Creating a More Complex Report

The first example shows how quickly a simple report can be generated; but it also shows some of the problems that arise. Very little formatting is possible within plain-text mail, and tables, in particular, are used infrequently or are ugly in appearance. Moreover, changing the order of the entries in the report, or the layout, requires editing the program code.

One solution to the layout problem is using a template module. As with sending mail, many of these are available for Perl; for the purposes of this chapter, HTML::Template is used as a reasonable compromise between capability and ease of use. (Other modules that deserve investigation are Text::Template, at the low end of the capability scale, and Template::Toolkit, at the high end. Resist the temptation to invent your own template module. It has been done many times before, and most of the standard pitfalls have been overcome in the code that is already available.)

The template (which, in spite of the module’s name, can be any form of text, not just HTML) is stored in a separate file from the program. Interspersed with the normal layout commands are special tags, into which will be placed data that the program generates. This allows layout changes to be made without editing the main program file and (more important) allows reports in multiple formats to be generated from the same software.

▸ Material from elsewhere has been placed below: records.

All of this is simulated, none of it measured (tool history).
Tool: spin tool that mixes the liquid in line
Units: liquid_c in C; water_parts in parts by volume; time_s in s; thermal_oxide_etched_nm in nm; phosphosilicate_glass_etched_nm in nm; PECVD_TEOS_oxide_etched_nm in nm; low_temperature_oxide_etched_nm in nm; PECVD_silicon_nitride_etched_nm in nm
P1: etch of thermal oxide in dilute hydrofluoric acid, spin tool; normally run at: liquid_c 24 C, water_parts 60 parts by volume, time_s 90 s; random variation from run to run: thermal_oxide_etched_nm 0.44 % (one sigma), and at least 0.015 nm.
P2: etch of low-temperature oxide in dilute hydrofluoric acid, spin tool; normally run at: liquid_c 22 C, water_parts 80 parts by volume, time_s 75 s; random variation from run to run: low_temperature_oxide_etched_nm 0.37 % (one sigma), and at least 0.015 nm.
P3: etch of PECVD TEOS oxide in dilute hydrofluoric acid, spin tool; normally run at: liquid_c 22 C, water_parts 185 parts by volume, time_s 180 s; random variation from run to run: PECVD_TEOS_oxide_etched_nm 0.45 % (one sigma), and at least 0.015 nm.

As for a solution to the formatting problem, one convenient approach is the use of HTML e-mail. HTML has the advantage of allowing greater control over layout than plain text; in particular, the <table> structure is very useful.

Naturally, some of the intended audience of a report might not have HTML-enabled mail readers. It is generally a good idea to include a plain-text version of the report as well, in a multipart/alternative (HTML) structure, as we shall see. A templating system makes this very easy.

Essentially, this example produces the same report as the preceding example, but in both text and HTML formats, by use of HTML::Template.

01: #! /usr/bin/perl -w 02: # 03: # 04: # Chapter 13 05: # Listing 2 06: #

Lines 1–6 tell the system where to find Perl, turn warnings on, and give some comments about the program.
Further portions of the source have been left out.